Anyway, after church (yes, this is still a narrative about all the amazing things that happened to me last sunday) I went to the senior sunday school class. The class met at Caputo's, a deli across the street. Everybody got their sandwiches— many were already halfway done before we were finally all together and stood up and said the Lord's Prayer together (not facing in any direction, but in a circle) as grace 'before' our meal.

Well it seems completely irrelevant, doesn't it, that i even noticed the direction we were facing. After all, facing east when we pray— which St Basil reports as one of the most ancient and firm traditions of the Christian religion— has been in our time pretty much forgotten. Culturally, we're all protestants now, so why shouldn't we pray our individualistic prayers, together, facing each other, affirming our 'community'? In our disoriented state, i'm probably lucky we didn't hold hands! (which, by the way, came via neo-pentecostalism in the 70's from the occult séance origins of the Azusa Street Revival.)

But anyway— so much for the oriented community of the Church. What kind of sunday school shall we have?

Well, we sat down to finish our sandwiches and begin the lesson. Our body language was awkward, though roughly circular, some people stuck behind the teachers, no attention to 'dialogic space', and there lots of ambient noise (muzak, kitchen noise, talk). I came expecting something more conducive to vital discussion, but... well, it might not be altogether impossible, and anyway, here we are.

They're reading Fr John Mack's Ascending the Heights (SVS). Dreadful, frightening book, as far as i can tell, life-hating, narrow, rigid, oppressive, deeply protestant— and basically avoiding St John's points, in the guise of making a very good and entertaining and profound writer "palatable for moderns". Instead of teaching young adults how to chew good meat, we challenge them with more bad pablum. But apparently, Mack's efforts weren't working very well, because Emily started by offering bribes to get the kids to read the lesson during the week— Starbuck's® certificates, something... anything. Not much interest. So... ok, on to Lesson 3, Climacus on "Exile":

"Don't be attached to anything. Don't keep bad friends. But really, don't be attached to good friends either. The world is a trap. Think about your eternal salvation!"

Ah... "eternal salvation": there it is again. But sorry, that's really Mack, not Climacus.

Well i wonder what teenagers actually care about death and eternity? Oh, yes, well, maybe they do— especially as a preternatural issue like, "What happens when we die?"— but they're certainly not consciously "mortal" yet, so it can't be an issue on that level! And anyway, in my experience, what happens after death just isn't all that exciting to people who are just about to really get serious about sucking the juicy peach of life. Except as a preternatural issue. But that's not really where i might start.

Well, Bob started by saying that St John Climacus was a monk writing for monks and therefore this stuff didn't really apply to us— it's ok for us to want and to enjoy the better things in life. (Didn't I say that we're really quite content with the way things are in this world?) We just can't let those things control us. Well, we all know that already, don't we, and so the question must have popped into at least a few minds besides mine: WHAT'S THE POINT OF EVEN BOTHERING WITH THIS TEXT IF IT DOESN'T APPLY TO US, THEN??!!

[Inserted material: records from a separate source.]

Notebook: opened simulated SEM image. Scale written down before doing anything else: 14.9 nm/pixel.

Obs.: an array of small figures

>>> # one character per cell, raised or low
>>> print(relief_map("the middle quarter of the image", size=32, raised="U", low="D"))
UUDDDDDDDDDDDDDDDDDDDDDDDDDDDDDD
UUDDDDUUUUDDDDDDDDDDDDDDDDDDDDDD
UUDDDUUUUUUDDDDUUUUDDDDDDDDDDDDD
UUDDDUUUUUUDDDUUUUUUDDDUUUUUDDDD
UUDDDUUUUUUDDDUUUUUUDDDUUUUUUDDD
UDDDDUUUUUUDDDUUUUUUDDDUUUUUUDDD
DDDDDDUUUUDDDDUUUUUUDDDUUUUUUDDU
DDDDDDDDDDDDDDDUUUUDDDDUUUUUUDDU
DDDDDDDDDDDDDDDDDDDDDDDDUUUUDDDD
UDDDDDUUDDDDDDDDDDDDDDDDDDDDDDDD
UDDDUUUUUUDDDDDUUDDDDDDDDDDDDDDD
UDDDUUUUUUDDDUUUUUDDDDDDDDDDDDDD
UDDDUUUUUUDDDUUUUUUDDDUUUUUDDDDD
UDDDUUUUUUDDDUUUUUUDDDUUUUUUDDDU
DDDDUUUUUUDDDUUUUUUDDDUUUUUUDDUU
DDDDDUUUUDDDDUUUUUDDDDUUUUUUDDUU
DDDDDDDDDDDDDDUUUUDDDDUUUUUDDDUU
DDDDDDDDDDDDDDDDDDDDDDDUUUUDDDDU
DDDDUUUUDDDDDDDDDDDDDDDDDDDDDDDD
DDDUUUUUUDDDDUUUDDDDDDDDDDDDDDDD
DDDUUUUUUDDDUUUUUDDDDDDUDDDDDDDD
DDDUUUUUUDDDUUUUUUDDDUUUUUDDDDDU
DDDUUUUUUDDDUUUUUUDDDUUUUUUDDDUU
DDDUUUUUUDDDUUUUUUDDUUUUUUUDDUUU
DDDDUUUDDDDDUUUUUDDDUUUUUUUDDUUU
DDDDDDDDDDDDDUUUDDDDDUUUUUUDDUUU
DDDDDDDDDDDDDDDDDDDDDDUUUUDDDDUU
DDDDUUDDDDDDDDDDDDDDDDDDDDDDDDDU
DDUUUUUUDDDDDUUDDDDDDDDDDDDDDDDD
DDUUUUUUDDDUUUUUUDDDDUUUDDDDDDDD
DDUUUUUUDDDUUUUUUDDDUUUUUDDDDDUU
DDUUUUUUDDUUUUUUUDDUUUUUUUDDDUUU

Well, the kids then took turns reading one paragraph each. One might criticize the pedagogical method, but i'll leave that aside, except to note that many of these kids are honors students, and so the pedagogy might be another indication of the whole nexus of issues i'm trying to surface. But anyway, when they get to the part about not keeping friends who can drag you down, Bob and Emily harrangue them for about 10 nonstop minutes each, about how they need to keep away from their friends whose values are opposed to theirs. After a few minutes it dawns on me what the harrangue is about: "Oh yeah. Drugs.... Do these kids do drugs?? Really??"

I look around and think they very likely don't. The kids politely check out.

Emily then jumps in with a long and somewhat nervous narrative (I think she knows she's losing them) about how she used to work in an office with a boss, a Mormon bishop, who drank heavily on the job and actually was an atheist. He took it upon himself to challenge her faith all the time with "scientific facts" and "bible contradictions". She spoke as if the guy was making sense to her but she just didn't know enough to respond, so she just kept insisting to him that she "just believed", and to us that she "remained strong" and "kept her faith". So we "just have to keep believing" and not listen when people challenge us. But she was so relieved to see him go, because he really wore her down and it's like that with bad friends. So you have to "remain strong" and "just believe" and avoid people who might really challenge your faith.

Bob said, When people challenge your faith, don't just trust your own ideas! Get the answers! Talk to someone who knows what the answers are. Talk to the priest. The answers are out there! I got the impression that you could get a specific, individual A to any Q you might ask. But it seemed kind of mysterious. On what basis might you assert any of these "answers"? Because an expert says so? Do we "believe" stuff because some kind of sanctified authority tells us?

It takes effort to break in to the harrangue for a moment— the speakers are on a roll— but I manage to do it because i am curious about the kids' actual experience of their friends etc. They open up a little. Clearly, they have ideas and are willing to talk about them if given a chance. They say one reason they hang out with friends who might use drugs (really, only pot) is that those friends tended to be people who were more alive somehow, more questioning, not just going along with society. I wanted to talk more about what being "alive" is— i mean, i really want to know what they think, because i suspect it's really interesting— but Bob breaks in with another 5-minute harrangue about choosing your friends wisely and not letting them drag you into drugs. "Bad friends can pull you down, so be careful who you choose for friends... show me your friends and I can show you who you are... so be sure to pick the 'right people' for your friends— people who have good values. Don't give in to drugs."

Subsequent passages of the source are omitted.